AMLTKΒΆ

To be able to load your AMLTK run into DeepCave, there are a few points to consider when running AMLTK:

  1. Save the trial_history as a Parquet file:

    history_df = trial_history.df()
    bucket.store({"history.parquet": history_df})
    
  2. Save the configuration space as a ConfigSpace JSON file:

    space = pipeline.search_space(parser="configspace")
    bucket.store({"configspace.json": space.to_serialized_dict()})
    
  3. Define the start and end times for your trials:

    • DeepCAVE needs to know which columns to use as the trial start end end times. Ensure the start and end times are named in the format "deepcave:time:start" and "deepcave:time:end" in the history.parquet.
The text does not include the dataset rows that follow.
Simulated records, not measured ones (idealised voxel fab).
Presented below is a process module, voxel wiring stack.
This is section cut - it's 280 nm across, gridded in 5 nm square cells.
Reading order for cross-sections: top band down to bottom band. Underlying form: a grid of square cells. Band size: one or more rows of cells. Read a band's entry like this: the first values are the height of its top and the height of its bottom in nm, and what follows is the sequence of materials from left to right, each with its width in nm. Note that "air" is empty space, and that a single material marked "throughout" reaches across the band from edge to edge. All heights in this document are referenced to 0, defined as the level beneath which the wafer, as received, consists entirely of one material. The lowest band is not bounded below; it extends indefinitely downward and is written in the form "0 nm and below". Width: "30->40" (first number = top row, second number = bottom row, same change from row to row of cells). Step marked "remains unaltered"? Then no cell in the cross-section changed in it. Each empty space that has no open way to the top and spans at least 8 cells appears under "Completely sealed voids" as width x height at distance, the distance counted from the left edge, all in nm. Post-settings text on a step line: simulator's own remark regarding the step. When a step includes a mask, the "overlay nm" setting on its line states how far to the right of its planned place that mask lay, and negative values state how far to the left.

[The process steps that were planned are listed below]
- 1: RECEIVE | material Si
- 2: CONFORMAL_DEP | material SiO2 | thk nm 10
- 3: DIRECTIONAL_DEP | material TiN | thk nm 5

    • You can define these times during the AMLTK run setup. For example, assuming you have a data-loading and a scoring step and tracked their times via the profiler, to use the start time from data-loading and the end time of scoring as DeepCAVE start end end time, you can add the following lines before calling bucket.store() in step 1:

      history_df["deepcave:time:start"] = history_df["profile:data-loading:time:start"]
      history_df["deepcave:time:end"] = history_df["profile:scoring:time:start"]
      
    • Alternatively, you can still manually add the DeepCave time columns to history.parquet after the AMLTK run has finished by loading it into a Pandas Dataframe, manipulating it, and writing it back to the history.parquet file.